“Brand space” and the creation of new markets


Part of the fun in building brands is that while one half of your mind plumbs the nuanced depths of brand context, the other half peers three years out to leverage that context into new business opportunities. Welcome to “brand space,” where it’s microscope to one eye, telescope to the other.

Brand space is the realm of new business

As a brand builder, “brand space” is one of your most useful concepts. It encompasses all the territories where your brand intends a presence. Consider it your brand turf. Much of your brand space is forward focused. It contains the brand elements that will rise to the surface and nurture your business when your company launches new products and services. In fact, you will always be priming some part of your brand space for emerging markets.

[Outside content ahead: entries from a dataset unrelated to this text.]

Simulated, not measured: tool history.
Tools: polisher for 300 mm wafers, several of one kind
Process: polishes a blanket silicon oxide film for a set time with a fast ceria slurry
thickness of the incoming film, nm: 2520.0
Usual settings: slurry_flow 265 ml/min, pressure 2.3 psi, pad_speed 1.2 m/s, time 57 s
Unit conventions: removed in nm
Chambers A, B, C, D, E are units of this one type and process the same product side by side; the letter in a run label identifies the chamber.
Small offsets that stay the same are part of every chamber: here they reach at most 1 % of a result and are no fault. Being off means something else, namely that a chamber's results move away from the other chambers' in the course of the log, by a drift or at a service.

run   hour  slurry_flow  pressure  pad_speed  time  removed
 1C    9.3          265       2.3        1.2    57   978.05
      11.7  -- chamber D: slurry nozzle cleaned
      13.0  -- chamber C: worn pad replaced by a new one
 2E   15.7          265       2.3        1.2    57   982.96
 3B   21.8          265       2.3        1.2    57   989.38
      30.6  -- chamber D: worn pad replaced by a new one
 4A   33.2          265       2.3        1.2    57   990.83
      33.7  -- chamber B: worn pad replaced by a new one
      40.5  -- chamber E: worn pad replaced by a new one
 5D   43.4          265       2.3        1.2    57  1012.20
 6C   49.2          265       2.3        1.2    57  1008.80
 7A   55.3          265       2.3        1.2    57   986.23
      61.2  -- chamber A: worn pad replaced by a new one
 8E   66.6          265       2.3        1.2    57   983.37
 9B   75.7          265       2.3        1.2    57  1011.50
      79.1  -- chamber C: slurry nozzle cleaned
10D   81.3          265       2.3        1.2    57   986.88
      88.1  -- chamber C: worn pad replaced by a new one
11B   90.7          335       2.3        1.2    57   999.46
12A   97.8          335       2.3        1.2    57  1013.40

There is a cardinal rule of brand space: use it, or lose it.

Let’s look more closely at brand space, and then examine an example of brand space that’s unfolding in real time.

Brand space defined

I define brand space as “an emergent customer context in which the brand takes a leadership role.” Your brand space is the potential value domain of your brand: where your brand plans to go. It’s your brand’s extended realm, or some aspect of its “manifest destiny.” Your brand space is typically far larger than the served space of your current, “operational” brand. It projects the customer and the brand forward, toward the next (higher) brand platform that’s on your brand roadmap. (And you do have one of these, right?)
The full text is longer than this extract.